Sequoia Nagamatsu is the author of the national bestselling novel, How High We Go in the Dark (William Morrow, 2022), a New York Times Editors’ Choice, and the story collection, Where We Go When All We Were Is Gone (Black Lawrence Press, 2016), silver medal winner of the 2016 Foreword Reviews Indies Book of the Year Award. His work has appeared in publications such as Conjunctions, The Southern Review, ZYZZYVA, Tin House, Iowa Review, Lightspeed Magazine, and One World: A Global Anthology of Short Stories, and has been listed as notable in Best American Non-Required Reading and the Best Horror of the Year. He has previously taught at The College of Idaho, Southern Illinois University, and the Martha’s Vineyard Institute of Creative Writing. He currently teaches at St. Olaf College and resides in Minneapolis. He is at work on forthcoming novel, Girl Zero. More at http://SequoiaNagamatsu.com.
Mentor. Workshops and classes in fiction.
Statement: I believe my job as a writing teacher is to do three primary things: Serving as a supportive guide, helping you discover literature you may not have encountered on your own that will add to your literary toolkit, and helping you deconstruct the architecture of stories so that you might better unpack your own decisions. Whether you write domestic realism or speculative work or work that defies categorization, I place an emphasis on helping my students appreciate and understand not only the craft elements of stories but also the traditions particular stories come from—how place and race and history often converge to inspire and inform a creative work, pushing it beyond the sum of its parts. I view a classroom setting and one-on-one mentorship as a kind of community of empathy and exploration where we’ll ask questions like: What are the building blocks of this story? Who is the imagined audience? What might I want to emulate? Why am I resistant to a certain narrative? Why have I embraced this other narrative? How can this work that seems so different from what I want to do help me achieve my goals?

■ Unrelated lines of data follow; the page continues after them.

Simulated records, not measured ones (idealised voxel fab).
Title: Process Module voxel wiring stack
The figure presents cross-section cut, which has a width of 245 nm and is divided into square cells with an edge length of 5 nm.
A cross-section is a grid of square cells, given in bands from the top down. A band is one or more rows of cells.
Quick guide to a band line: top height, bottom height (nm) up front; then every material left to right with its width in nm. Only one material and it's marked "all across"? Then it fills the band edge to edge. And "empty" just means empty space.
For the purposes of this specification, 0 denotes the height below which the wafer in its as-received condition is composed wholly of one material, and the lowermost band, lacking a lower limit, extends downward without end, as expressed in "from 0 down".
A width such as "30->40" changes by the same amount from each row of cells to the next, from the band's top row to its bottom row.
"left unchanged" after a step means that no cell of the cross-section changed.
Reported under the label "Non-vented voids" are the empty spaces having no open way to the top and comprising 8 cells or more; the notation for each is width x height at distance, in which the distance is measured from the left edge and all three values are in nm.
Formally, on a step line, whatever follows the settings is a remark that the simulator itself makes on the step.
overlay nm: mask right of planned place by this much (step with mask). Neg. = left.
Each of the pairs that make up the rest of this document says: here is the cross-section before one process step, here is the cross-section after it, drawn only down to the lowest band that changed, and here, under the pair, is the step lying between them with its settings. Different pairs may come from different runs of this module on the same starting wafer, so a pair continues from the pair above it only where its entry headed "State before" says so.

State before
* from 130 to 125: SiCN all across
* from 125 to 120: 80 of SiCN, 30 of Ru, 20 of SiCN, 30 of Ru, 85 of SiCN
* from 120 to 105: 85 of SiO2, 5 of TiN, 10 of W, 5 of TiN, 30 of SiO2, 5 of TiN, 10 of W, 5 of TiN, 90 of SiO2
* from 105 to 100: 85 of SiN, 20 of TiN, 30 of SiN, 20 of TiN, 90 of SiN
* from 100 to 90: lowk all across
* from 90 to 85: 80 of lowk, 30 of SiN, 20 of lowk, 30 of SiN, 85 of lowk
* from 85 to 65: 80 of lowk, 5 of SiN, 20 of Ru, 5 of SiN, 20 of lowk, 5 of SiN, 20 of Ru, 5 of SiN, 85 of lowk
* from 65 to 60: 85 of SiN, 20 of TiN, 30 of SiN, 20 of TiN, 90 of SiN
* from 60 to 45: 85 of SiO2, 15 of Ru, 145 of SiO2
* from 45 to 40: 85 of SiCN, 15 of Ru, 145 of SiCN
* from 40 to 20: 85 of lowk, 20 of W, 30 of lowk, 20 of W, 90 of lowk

In both workshops and mentorship settings I again stress the concept of community not only as etiquette that should be practiced out of respect within an academic environment, but also as a practice of a working writer. Nobody truly writes alone and nobody publishes alone. In addition to conversations about writing, I place a focus on how we should all strive to support writers and the larger literary community outside of a classroom setting and how the work of good literary citizenship can enliven and inspire your own projects through new reading experiences, networks and friendships, and the simple truth that good writing, while worthwhile, is an incredibly hard undertaking that exists in concert with the realities of our everyday life. If you’re putting in the work, you’re a writer.